Why Multitasking May Be Bad for Your BrainHeather Neal
I’m sitting at my desk typing away (okay, I’m lying on the bed) when my phone dings, alerting me instantaneously that I have a new email. Keeping one hand poised over my keyboard, I grab my now blinking phone to check my new message. I glance through the email as I pull up my calendar on the computer. As I pull it up, I see new pictures have just arrived in my Dropbox. I look over them as I go to jot down the dates I need to remember, but suddenly I have no idea when they were, or what I was writing about before my phone interrupted me.
This is not an unusual situation for me. I’m constantly doing a thousand things at once, with my head spinning in a million different directions. It makes me feel like I’m being efficient, but really most times I’m not even fully grasping a single thing I’m doing. As a woman, and especially as a mom, I’m sure I’m not alone in this pressure to multitask. It’s in our nature: We may be on the phone, packing a lunch, and trying to explain why Elmo suddenly disappeared from the TV screen all at the same time. Kids – or certainly my toddler – don’t know the world doesn’t revolve around them. We can’t drop everything we’re doing all the time to attend to them. Hence we multitask.

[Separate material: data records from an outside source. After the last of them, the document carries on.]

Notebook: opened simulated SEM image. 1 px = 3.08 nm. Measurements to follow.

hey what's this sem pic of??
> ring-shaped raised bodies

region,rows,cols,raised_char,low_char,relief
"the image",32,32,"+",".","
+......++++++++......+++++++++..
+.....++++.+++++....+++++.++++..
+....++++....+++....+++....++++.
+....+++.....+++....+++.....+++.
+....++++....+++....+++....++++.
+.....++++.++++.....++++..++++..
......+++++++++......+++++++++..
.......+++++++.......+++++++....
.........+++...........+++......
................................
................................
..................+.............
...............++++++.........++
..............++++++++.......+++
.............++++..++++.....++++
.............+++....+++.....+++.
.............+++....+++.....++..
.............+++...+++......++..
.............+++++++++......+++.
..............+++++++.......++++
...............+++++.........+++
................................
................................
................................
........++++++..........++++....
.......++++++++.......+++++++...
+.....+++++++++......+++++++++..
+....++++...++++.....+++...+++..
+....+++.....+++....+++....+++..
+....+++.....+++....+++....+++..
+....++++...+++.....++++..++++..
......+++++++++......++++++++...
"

Every time I multitask I’m reminded of a college assembly I attended on the difference between men and women. I don’t remember most of it, but one thing has stuck with me through the years and it makes perfect sense. The speaker described the main difference between men and women, in her experience, was the way they think. She described our brains as Post-It notes. Picture a Post-It note stuck to your forehead, as if it were a fridge. Women have Post-It notes with lists of tasks. Men however, have a Post-It note that’s horizontal, as if you’re looking at it from the side lying on a table. There’s no room to make a list of tasks: they can only focus on one thing at a time. It explains a lot, like why your husband simply nods when you tell him you’re booking a million-dollar vacation to some far away tropical island while he’s watching football. His Post-It note is occupied by the game; there’s no room for your chitter chatter.
For a long time, I thought this simply proved women are more efficient. While this may be true, it’s not because we’ve mastered the magical skills of multitasking. In actuality, multitasking may be holding us back. Research from Stanford University revealed that people who multitask are less efficient and more distracted than those who don’t tend to multitask. It’s likely even worse now that we have endless things to distract us: television, cell phones, tablets, MP3 players, video games, etc. It’s not uncommon to be texting in the middle of writing a report on your computer or playing a game on your phone while you’re watching TV.
Studies have shown that not only does this make us less efficient, it can actually hurt our performance. Since science has already shown that the brain doesn’t operate well when focusing on more than one task at a time, the Stanford researchers put high and low multitaskers to the test with three separate activities to see if there was something that gave the high-multitaskers a leg up. They looked to see if the multitaskers were better at filtering out useless information, if they were better at storing and organizing information, or if they were better at switching from one task to another. The low-multitaskers out performed the proficient multitaskers on all accounts.
Whether this means people that already perform low in these areas tend to multitask more by nature, or whether the multitasking is causing them to perform such tasks poorly is yet to be known, but either way: multitasking doesn’t seem to be the answer.
Another question is whether kids that are born into an environment that’s now inundated with ways to multitask with media will be better equipped to handle distraction and task switching. We better hope so, considering 58% of teens engage in multitasking “most of the time” and 29% of teens are using more than one type of media at a time, according to the 2010 Kaiser Family Foundation report Generation M2: Media in the Lives of 8- to 18-Year-Olds. Not surprisingly given the ‘Post-It note scenario,’ the same report found girls were more likely to multitask than boys.
Maybe this is why my “mom-brain” has kicked into full gear these days. Or rather, not kicked in: I’m more distracted than ever and I can never seem to remember what I’m doing. Guess I better switch off my email alerts and pick one thing to focus on at a time. Now, what was I doing?